To realize a Digital Philatelic Study (DPS) you’ll need a dream and a few questions that result in a goal to achieve that dream.
This part can be the most fun and picking your subject carefully will allow you to build your study with less effort. Focus on building a clear-cut DPS; your readers will thank you for it. Unless you’re a seasoned veteran, don’t start with the ‘History of the Egyptian Mail Systems’ or ‘Life on Earth’.
Pick a more modest and manageable subject like the ‘Earliest Recorded Pharaonic Letter on Watermarked Papyrus‘ or ‘Piltdown Man’. In both cases, we’re talking about a limited number of items. A single stamp and souvenir sheet depict Piltdown man for instance as an extreme example.
The next step in defining your goal may be accomplished by answering three questions.
- Why are you producing the DPS?
Examples: Personal benefit, benefit of others or simply for fun.
- What will your DPS be used for?
Examples: Information distribution, a pocket reference or a competitive literature entry.
- What are you not willing to compromise in your DPS?
Examples: Quality of information, production timeline or document size.
Documenting your goal is a little more difficult than thinking about it. Not difficult from a technical point of view, but difficult from a motivational point of view. Many of us are lazy to some degree, believing we can remember everything we envision and later sadly realizing we’re not further along with the project for lack of this discipline.
So, how do you document your goal?
I suggest using a small notebook. Make legible and coherent notes in it as you daydream your project together. Don’t worry about the sequence or completeness of your ideas at this point. The main thing is to write down your thoughts and ideas – you will sort it all out later.
Take a week.
Think about the study you want to do for only one hour per day that week and write down ideas as they come along. One hour – then detach yourself.

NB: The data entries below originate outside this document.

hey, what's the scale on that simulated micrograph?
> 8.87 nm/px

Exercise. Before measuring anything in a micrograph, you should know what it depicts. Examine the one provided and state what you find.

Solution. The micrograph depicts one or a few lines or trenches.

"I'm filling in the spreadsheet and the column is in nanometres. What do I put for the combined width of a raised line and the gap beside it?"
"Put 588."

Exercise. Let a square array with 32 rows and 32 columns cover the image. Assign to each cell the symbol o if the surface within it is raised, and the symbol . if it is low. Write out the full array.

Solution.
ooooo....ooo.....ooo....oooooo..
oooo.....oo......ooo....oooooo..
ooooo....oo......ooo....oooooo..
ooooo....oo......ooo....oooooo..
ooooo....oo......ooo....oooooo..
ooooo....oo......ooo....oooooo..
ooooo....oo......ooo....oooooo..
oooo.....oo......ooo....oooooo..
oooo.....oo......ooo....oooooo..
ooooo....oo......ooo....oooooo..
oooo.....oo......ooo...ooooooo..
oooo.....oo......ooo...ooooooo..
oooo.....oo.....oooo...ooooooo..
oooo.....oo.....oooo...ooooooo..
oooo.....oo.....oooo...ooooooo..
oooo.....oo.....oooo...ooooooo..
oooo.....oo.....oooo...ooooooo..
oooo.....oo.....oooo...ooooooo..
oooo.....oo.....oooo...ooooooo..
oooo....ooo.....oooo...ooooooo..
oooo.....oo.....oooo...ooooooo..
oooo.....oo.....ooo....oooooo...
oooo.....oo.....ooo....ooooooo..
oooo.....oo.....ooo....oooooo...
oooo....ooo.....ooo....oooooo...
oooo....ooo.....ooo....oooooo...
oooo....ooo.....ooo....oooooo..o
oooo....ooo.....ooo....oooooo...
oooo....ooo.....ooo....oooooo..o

Doing such a time sensitive exercise will keep your mind fresh for that important hour. No fiddling with your notes and remember the most important point – no idea is too dumb – just write, write, write.
A DPS is not a digital exhibit. Open your thoughts process and allow yourself freedom to include ideas, information or materials not normally seen in a paper-based exhibit limited to 16 pages per frame. Now is not the time to be shy.
Notes may include philatelic material, run-of-the-mill points normally presented for the area, as well as more off-beat items such as: artwork and illustrations (printing presses, etc.), information from references, entire articles related to the subject (with permission of the authors), tidbits of knowledge from a friend, one or two colors associated with the subject, ideas on how you wish to present your creation, a theory you have or a question that needs an answer.
This last one can get you further than you might believe.
Limit this phase to seven days as you’ll get nearly 90% of your ideas during this time. The longer the period, the less productive it is nearer the end.